We booked two nights at the Casa de los Monos (House of Monkeys), a quaint, four-room bed-and-breakfast ringed by lush vegetation in a village of 250 people minutes by car from Puerto Vallarta — but a world away.

The roads were unpaved. There was no cellphone reception. We spotted hardly any tourists. The jungle sanctuary appeared to be the perfect retreat.

But I could not sleep. The barking dogs, the braying donkeys, the crowing roosters. Yes, roosters crow at night. Accustomed to tuning out the sirens and car alarms in my Boston neighborhood, I was now tossing and turning to the cacophony of nature (though there were no monkeys).

I perked up in the morning when we were treated to a Dutch-Mexican gourmet breakfast of potato pancakes (made with potatoes, chayote squash, zucchini, chorizo, and egg) and fresh-squeezed guava juice by our B&B owners — a Mexican painter named Lorena and her Dutch boyfriend, Remco.

Remco suggested we hike to the waterfall along El Nogalito River and offered to guide us, but said we could easily make it on our own and pointed us in the direction of a restaurant (one of two in town) where the hike began. A man at the restaurant pointed us to the start of the trail, and said he expected to see us for lunch in an hour and a half, two tops. I imagined a pleasant stroll of a couple of miles.

Within minutes, the trail disappeared. Sure, there was a dirt path or two through the woods along the river but they were overgrown with prehistoric-looking trees and a web of tangled branches, and frequently ended in a cluster of boulders. The river seemed like the path of least resistance, so we waded in knee-deep water that became thigh deep in some parts and scaled slippery rocks on all fours, occasionally grabbing a hanging vine for balance.
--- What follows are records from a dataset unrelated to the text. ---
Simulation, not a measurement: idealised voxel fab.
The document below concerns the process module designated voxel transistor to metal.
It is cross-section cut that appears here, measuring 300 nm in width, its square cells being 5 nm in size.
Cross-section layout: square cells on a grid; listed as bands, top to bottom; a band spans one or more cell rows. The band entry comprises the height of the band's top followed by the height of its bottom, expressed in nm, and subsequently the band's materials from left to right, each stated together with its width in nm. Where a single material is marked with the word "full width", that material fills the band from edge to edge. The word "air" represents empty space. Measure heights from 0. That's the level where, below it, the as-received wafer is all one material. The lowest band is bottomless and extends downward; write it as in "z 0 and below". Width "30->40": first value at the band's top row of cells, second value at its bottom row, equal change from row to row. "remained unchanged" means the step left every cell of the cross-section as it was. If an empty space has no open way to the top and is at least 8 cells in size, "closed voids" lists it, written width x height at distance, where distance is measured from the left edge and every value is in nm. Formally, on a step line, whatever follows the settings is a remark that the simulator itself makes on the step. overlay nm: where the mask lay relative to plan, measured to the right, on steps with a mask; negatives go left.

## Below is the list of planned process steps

The terrain was gorgeous, with its canyons and crevasses, but we treaded carefully. An hour became two, and then we heard it — a waterfall tumbling into an inviting, serene pool of water. We dived in.

We did not arrive back at the restaurant until more than four hours after we had set off. After a meal of fish ceviche and cold beer, we walked back to the B&B, laid our sodden, dirt-covered shorts and tank tops out to dry, and set out on another trek — to the beach. After all, it was our last full day in Mexico and Playa Punta Negra was only a mile down the road.


If You Go

Where to stay
Casa de los Monos
Calle Gavilanes 10
Quaint four-room bed-and-breakfast, located in the jungle, one mile from the beach and a short walk to river hike. One of just two housing options in town; $80 per night.
Where to eat
The village of El Nogalito is so small, with its two restaurants closing by 5 p.m., that we found it best to make the 10-minute drive to Puerto Vallarta’s Zona Romantica for dinner.
Joe Jack’s Fish Shack
Basilio Badillo 212
Octopus and shrimp ceviche to die for. Start with Hawaiian tuna poke and house mojito. Finish with fish tacos and cold Indio beer. Entrees about $11.
Fredy’s Tucan Restaurant & Bar
Basilio Badillo 245
A popular breakfast spot serving American and Mexican breakfasts. Go Mexican with the chilaquiles with fried egg. The banana pastries taste like moist coffee cake with banana slices buried within. Perfectly accompanied by licuados, a smoothie with fresh pineapple, banana, melon, orange juice, and honey. Entrees about $6.
What to do
El Eden Eco Park in Mismaloya
Zip lining above the jungle canopy that served as the set of Arnold Schwarzenegger’s “Predator’’ movie. Be prepared to climb hundreds of steps up the hillside. $81 per adult.